You asked for cool programs and before even checking out the program to see what it does you make a snotty reply. Well ups yours ...


----------



## fieldtrip (Oct 19, 2002)

swish is a superb flash creator and doesnt cost too much. it lets you create animations- for your web site or simply to while away the hours!


----------



## Guest (Oct 19, 2002)

Hello ilusha2 - The things we do and say here seem to upset or annoy you. It's not good for your health to get so uptight. We don't post to upset you on purpose. If you don't agree with the things you read you can always ignore them. There's no need to question so abruptly. We will try to explain ourselves if asked nicely.

Take care
T2


----------



## jnibori (Jul 21, 2002)

Moby -
Thanks for the tip/link. Much easier than going through Paint.


----------



## Guest (Oct 19, 2002)

Moby - Thanks for that link - have downloaded the program 

fieldtrip - Thanks for your tip - am off to find Swish now. 

Bye
T2


----------



## Guest (Oct 19, 2002)

Byron: Hold it, you didn't have to be so rude. I didn't mean anything against anyone, you perceived it in a tone that it wasn't supposed to carry. It was just a question, something I have been wondering about for a long time.

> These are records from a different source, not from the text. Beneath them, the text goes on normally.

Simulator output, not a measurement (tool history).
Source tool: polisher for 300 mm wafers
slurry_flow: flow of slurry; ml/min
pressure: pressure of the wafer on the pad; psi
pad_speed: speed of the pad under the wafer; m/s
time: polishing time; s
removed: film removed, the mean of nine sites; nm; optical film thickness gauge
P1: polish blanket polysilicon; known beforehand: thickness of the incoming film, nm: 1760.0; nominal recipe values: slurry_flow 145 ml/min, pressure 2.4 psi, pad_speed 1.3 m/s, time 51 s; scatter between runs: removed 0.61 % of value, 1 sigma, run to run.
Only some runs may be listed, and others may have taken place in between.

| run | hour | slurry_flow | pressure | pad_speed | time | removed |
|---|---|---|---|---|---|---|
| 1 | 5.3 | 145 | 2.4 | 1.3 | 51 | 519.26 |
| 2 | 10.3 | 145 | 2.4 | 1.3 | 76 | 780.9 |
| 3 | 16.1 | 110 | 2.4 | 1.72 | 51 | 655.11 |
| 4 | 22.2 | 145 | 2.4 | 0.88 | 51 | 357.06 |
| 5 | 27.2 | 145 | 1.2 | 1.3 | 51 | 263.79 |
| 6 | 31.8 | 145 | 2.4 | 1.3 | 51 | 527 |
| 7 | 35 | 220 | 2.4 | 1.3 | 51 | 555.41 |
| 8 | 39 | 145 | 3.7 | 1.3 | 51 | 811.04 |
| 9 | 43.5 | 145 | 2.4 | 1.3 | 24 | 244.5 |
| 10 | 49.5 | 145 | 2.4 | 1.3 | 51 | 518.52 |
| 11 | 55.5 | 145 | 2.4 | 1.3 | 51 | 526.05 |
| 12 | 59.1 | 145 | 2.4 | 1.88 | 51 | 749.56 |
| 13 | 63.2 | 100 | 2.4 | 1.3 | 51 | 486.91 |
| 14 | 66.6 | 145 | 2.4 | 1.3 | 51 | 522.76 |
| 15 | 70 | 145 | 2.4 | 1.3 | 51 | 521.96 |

Tuppence: I didn't notice that that's how I behave, I think you got this idea from what I said about your sister's problem. I... hmm. Well, I apologise. Yes, I do get a little upset sometimes, hmm... I don't see how that's wrong. I guess it's wrong to hurt other people's feelings if that's what you mean. Where exactly did you get the idea that I got upset. I DIDN'T get upset, I don't know where you got this idea from. I really don't. Don't. Don't know. Don't know. Heck, I really don't know. Well.


----------



## Guest (Oct 19, 2002)

When did I get annoyed? I really don't remember getting annoyed. (And I'm not getting annoyed now, if that's what you're thinking, I'm not. But you're thinking that, aren't you?!  Don't think that... see, you're thinking it  Well, I'm not.)!


----------



## Guest (Oct 19, 2002)

Hello ilusha2,

Well, lets forget what went before and start again We all want to be friendly. It just helps if people are not too "in your face", that's how I think you would put it your side of the Atlantic.

Take care
T2


----------



## brendandonhu (Jul 8, 2002)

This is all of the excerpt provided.